I Like My Brain
Sep. 21st, 2008 10:19 pm![[personal profile]](https://www.dreamwidth.org/img/silk/identity/user.png)
Lovely day yesterday, which I spent in Londom Fields Park in the afternoon. Went to a small coffee shop I happen to know in the area as well to have lunch and read The Guardian, it was all about the credit upheaval this last week. I just returned from my usual dinner at the local pub Sunday night, and since this weekend has been filled with atrociously unhea;thy food (Pizza! Everyone else's dessert! Chocolate cupcakes specially made for me!) I opted to just have the big dish of meats & mozarella with bread, while reading The Sunday Times, also all about the catastrophe on the markets.

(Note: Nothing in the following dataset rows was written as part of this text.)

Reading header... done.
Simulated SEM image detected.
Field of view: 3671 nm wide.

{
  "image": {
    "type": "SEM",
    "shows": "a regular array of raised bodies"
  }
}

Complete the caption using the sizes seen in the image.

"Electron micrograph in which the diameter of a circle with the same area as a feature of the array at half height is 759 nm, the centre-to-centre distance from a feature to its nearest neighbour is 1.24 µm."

One article was a sort of eavesdropping report on Kensington, a report on the sort of Are All Those Fat Cats Finally Suffering? It told of how in the last decade the neighborhood was taklen over by US financiers as it straddles the New York and Tokyo time zones and has housing USers like because of the movies. But, according to the article, these new inhabitants moved in with their own values, and I paraphrase instead of quote because I did nbot bring the newspaper home, these bankers and their wives asked, nay, told their landlords to install power showers and new kitchens, while warning their dry cleaners not to lose garments any more or risk being sued. That part, embedded in a description of excess, also came of as a sort of Those Cheeky Rascals, Those Americans, not being content with the atrocious water pressure and dank unvented kitchens Brits have been living with for centuries when paying £4000 a month for three bedrooms! And insisting they get their clothes back, too!
I immediately had the idea for a new sitcom about a US banker family in Kensington, now pinching pennies and scrambling, being taken under the wing by their brit neighbor who had managed to not sell the family home but was already used to dumpster diving behind the local Tesco for out-of-date perfectly fine food. The bankers would still be 'Yanks' by insisting on customer service and amenities in poverty, but they would take every one of the absurd money-scrooging schemes of the neighbor and push it into commercial overdrive. It would satisfy the basic need of every average UK TV viewer: feel suprior to 'Yanks' even when the 'Yanks' are doing better, and get to laugh at old gentry eccentricity. A 'To The Manor Born' for the new millennium.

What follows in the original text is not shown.